This week I had the fortune to try some great Spanish wines. These wines, for the most part, really offer a lot to the consumer for the money.
Bodegas Lan Reserva 2004 Rijoa $23.95
Love it! This wine is from a region called Rioja.
Rioja is probably the most famous wine region in Spain (although other regions are now making their mark).

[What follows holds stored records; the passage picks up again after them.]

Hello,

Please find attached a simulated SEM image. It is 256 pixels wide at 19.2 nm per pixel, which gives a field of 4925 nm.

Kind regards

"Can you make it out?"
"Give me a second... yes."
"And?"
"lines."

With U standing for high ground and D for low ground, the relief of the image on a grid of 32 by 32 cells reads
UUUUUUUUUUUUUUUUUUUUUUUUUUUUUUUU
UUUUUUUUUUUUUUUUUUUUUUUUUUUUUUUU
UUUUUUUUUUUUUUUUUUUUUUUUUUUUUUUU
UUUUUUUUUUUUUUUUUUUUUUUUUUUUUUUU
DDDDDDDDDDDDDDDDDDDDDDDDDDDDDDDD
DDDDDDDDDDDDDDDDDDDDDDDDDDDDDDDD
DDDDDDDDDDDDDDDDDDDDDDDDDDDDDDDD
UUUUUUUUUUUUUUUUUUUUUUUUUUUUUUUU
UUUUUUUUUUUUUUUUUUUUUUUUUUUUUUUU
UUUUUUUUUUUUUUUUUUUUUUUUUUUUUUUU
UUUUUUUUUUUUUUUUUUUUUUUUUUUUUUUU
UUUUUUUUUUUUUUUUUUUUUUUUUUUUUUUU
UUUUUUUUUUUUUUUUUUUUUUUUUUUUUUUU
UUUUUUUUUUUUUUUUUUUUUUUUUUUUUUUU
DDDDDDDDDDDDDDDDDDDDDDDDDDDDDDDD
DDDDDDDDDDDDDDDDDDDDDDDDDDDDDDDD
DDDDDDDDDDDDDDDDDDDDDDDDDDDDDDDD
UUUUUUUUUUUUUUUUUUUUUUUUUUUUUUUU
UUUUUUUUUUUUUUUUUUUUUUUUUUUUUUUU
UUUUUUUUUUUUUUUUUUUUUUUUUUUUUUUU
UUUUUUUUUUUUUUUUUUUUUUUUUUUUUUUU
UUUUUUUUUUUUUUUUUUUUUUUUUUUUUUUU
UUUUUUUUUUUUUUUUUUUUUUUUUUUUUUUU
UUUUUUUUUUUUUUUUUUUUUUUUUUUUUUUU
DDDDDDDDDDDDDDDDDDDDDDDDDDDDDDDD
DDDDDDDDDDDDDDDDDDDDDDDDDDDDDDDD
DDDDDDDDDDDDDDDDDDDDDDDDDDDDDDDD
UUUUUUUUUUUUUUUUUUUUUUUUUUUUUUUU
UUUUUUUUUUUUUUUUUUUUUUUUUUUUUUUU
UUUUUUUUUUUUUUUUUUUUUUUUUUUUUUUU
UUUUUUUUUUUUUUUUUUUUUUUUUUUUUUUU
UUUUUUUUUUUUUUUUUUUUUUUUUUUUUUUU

This wine is silky smooth (kind of how the Zohan likes his hair) with flavours of black plum, violet, licorice and a hint of smoke (this is actually just another way of saying that a wine has been aged in wood). This Lan Reserva has a really nice finish on top of all the other nice things going on. A great buy...actually, a must buy! This wine made #52 on Wine Spectator's Top 100 Wines (if you pay attention to these types of rating systems). This wine is mostly made of a grape variety called Tempranillo (a native grape of Spain, one that makes full-bodied wines). What does the word Reserva mean on a wine bottle? It depends where it's from. In some countries, it really has no "legal" meaning but for Spanish wines, it means that the wine has been aged for a minimum period of time (by law). The main age labels are Crianza, Reserva and Gran Reserva. These are just labeling terms given to wines to designate how much aging in wood and bottle they have received. Wines with a "Gran Reserva" label have been aged the longest before being released.
LCBO Vintages #42929
Pazo Pondal Leira Albarino 2007 $18.95
This wine was recommended to me by a product consultant at the local wine store (LCBO for us in Ontario) and I must say, I'm very happy that he did. I wanted to bring something to a small gathering that was unusual and that would show the diversity of the Spanish wine industry. This wine is from a region in northwest Spain called Rias Biaxas. The Albarino grape can thrive in this part of the country where the climate is cooler. This prevents the grapes from ripening too much and becoming flabby. They maintain their crispness.
This wine has some nice acidity that makes your mouth water. Just don't drool on the linens. It was very crisp and had a flavours of citrus, pear and maybe some other stone fruit like peach. The finish was quite long so I was enjoying it well after it left my mouth (if you're still tasting the wine for a period of time after you've swallowed it, then it's a sign of a good-quality wine). I didn't have anything to eat with this wine since I drank it as an aperitif (does bread count?). I think this wine would go well with scallops or calamari. Serve it chilled but not too cold or you'll lose the aromas and flavours. I kept this one in the fridge all day at the office but took it out over an hour before drinking.